Spinor gravity and diffeomorphism invariance on the lattice

TL;DR

This paper develops a lattice formulation of quantum gravity using fermions, maintaining diffeomorphism invariance and local Lorentz symmetry, and explores how spacetime structure emerges dynamically.

Contribution

It introduces a fermion-based lattice functional integral for quantum gravity that preserves diffeomorphism invariance and extends to both Euclidean and Minkowski signatures.

Findings

Diffeomorphism invariance is realized if the action is independent of lattice point positioning.

The formulation maintains local Lorentz symmetry on the lattice.

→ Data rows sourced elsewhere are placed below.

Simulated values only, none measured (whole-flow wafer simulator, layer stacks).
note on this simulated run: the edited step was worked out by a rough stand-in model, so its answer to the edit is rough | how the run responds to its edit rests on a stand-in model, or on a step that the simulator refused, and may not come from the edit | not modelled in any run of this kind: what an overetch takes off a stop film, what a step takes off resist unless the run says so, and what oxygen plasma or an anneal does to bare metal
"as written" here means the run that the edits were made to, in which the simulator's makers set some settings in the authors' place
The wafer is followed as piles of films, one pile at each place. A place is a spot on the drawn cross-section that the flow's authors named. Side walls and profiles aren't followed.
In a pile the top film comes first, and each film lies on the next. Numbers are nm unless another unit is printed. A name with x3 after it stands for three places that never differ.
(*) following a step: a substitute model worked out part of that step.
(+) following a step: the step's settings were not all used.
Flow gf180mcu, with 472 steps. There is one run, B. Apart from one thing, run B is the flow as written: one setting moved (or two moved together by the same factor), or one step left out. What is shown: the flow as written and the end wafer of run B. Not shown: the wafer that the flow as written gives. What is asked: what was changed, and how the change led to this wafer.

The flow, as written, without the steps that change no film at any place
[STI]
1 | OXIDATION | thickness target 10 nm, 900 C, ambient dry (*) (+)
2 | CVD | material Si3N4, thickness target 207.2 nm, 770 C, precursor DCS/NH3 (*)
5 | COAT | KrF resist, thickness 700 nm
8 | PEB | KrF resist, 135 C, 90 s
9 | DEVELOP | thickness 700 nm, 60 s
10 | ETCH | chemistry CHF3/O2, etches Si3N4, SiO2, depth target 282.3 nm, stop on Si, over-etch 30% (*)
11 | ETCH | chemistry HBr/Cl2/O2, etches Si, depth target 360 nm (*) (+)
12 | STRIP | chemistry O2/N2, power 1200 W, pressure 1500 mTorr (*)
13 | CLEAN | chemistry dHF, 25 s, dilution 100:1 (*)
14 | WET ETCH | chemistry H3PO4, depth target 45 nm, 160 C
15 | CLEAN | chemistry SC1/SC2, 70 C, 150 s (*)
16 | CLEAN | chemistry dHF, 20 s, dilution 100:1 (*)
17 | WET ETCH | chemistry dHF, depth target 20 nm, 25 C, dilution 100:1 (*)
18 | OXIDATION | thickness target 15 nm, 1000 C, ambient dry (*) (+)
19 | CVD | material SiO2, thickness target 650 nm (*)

The space-time signature difference emerges dynamically from the metric field's expectation value.

Abstract

The key ingredient for lattice regularized quantum gravity is diffeomorphism symmetry. We formulate a lattice functional integral for quantum gravity in terms of fermions. This allows for a diffeomorphism invariant functional measure and avoids problems of boundedness of the action. We discuss the concept of lattice diffeomorphism invariance. This is realized if the action does not depend on the positioning of abstract lattice points on a continuous manifold. Our formulation of lattice spinor gravity also realizes local Lorentz symmetry. Furthermore, the Lorentz transformations are generalized such that the functional integral describes simultaneously euclidean and Minkowski signature. The difference between space and time arises as a dynamical effect due to the expectation value of a collective metric field. The quantum effective action for the metric is diffeomorphism invariant. Realistic gravity can be obtained if this effective action admits a derivative expansion for long wavelengths.